Developing prints in HC110

Discussion in 'Black and White' started by joe_hodge, Mar 14, 2019.

  1. On a recent trip to the darkroom, ended up sharing the space with another photographer who accidentally brought his film developer instead of his paper developer, and decided to try developing his prints in HC110 1:31. Just for the fun of it, I decided to give it a try also. I worked up a good print using the Polymax-T that I normally use, and then make a second otherwise identical print processed in the HC110. What I found:

    • The HC110 required almost exactly twice the time as Polymax-T to develop good blacks
    • The resulting print was flatter, and had an almost soft-focus look
    Overall, the print in HC110 is quite acceptable. I don't see myself using it intentionally, but I was pleasantly surprised by the result.

    Polymax-T:

    pmxt-0004_01.jpg

    HC110:

    hc110-0003.jpg
     
  2. When I first started in photography, I had Tri-Chem-Paks with a developer that worked for either film or prints.
    But the dilution was much more for film than for prints.

    Given that, I would try a lower dilution (more concentrated) than 1:31.
     
  3. There used to be a good site: covington innovations, but it's no longer up. It had quite a bit of good I info re: hc-110 and the mix he used for making prints. I tried the way bak machine and that was a no-go. Perhaps a more thorough search?
     
  4. The HC-110 print looks pretty decent to my eye, and I wonder if the flatter look could be compensated by bumping up a grade or so.

    I admit to not ever having used film developer for paper, but a lot of that is because I always keep Dektol mixed and I've never really had a good reason to use something else. I've experimented before with Dektol to develop paper, but even used relatively dilute(1:9) I've found the developing times too short for my liking and too much contrast.
     
  5. There used to be 'universal' developers on sale that could be used for both film and paper with just a change in dilution.

    They generally gave grainy and contrasty results on film, and prints that were a bit flat. In short, a total compromise.

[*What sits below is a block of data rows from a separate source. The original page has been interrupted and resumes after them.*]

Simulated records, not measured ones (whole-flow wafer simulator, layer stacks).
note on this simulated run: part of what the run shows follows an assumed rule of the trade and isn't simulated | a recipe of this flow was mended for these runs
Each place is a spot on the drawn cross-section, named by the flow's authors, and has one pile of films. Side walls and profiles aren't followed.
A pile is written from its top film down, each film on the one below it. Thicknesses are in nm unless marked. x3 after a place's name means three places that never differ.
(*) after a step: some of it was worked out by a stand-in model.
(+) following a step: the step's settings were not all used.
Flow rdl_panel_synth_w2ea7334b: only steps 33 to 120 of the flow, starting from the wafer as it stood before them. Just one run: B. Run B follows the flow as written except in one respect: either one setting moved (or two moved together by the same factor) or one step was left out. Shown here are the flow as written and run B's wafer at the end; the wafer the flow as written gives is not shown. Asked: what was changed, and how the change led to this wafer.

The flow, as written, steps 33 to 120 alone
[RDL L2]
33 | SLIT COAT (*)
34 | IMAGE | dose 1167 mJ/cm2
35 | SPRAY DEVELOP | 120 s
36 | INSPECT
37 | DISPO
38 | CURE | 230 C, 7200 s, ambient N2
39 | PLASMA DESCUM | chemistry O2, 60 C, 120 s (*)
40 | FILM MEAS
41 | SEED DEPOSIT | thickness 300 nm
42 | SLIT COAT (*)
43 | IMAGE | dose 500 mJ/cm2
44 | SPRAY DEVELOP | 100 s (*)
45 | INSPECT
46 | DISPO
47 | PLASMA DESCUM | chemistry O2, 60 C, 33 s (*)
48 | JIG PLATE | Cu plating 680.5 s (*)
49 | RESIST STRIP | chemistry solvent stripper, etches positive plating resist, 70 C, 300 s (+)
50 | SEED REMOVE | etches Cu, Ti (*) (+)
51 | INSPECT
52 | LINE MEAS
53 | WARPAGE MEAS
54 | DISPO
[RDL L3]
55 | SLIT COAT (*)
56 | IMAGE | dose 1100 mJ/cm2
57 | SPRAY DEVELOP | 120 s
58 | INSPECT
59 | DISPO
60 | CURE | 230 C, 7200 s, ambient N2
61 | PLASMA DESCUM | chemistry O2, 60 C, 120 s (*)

    Like any job, there's a right tool to use. You can knock a hole in wood with a screwdriver, and undo a screw with a chisel, but it's better to use them for their intended purpose.
     
  6. And if you want to do it the other way, Dektol is one of the recommend developers
    for Technical Pan film, for higher contrast (2.5). No dilution is given, so I presume
    stock.

    http://wwwru.kodak.com/RU/ru/professional/support/techPubs/p255/p255.pdf

    On the other hand, HC-110 (F) is next to lowest contrast for TP, just a little
    above Technidol.

    No idea what this means for prints with the two developers.
     
  7. The site is still up, and fairly interesting: Kodak HC-110 Developer - Unofficial Resource Page

    Not all of the links work, but it was an interesting read.
     
  8. Using a slower developer is a little like being Cinderella--
    "Someday your prints will come"
    :rolleyes: sorry
     
  9. I actually found a Tri-Chem Pack in a drawer in my darkroom...Dektol was the developer and the dilution for film was exactly double that for prints.
     
  10. There used to be Versatol. Much more dilute for film, which made it expensive for a print developer.
    I don't think it stayed around very long, but I had a bottle (it comes liquid) when I was young.

    It seems that Dektol gives high contrast for TP, and maybe for other films.

    Between desired contrast and cost, separate developers seem a good choice.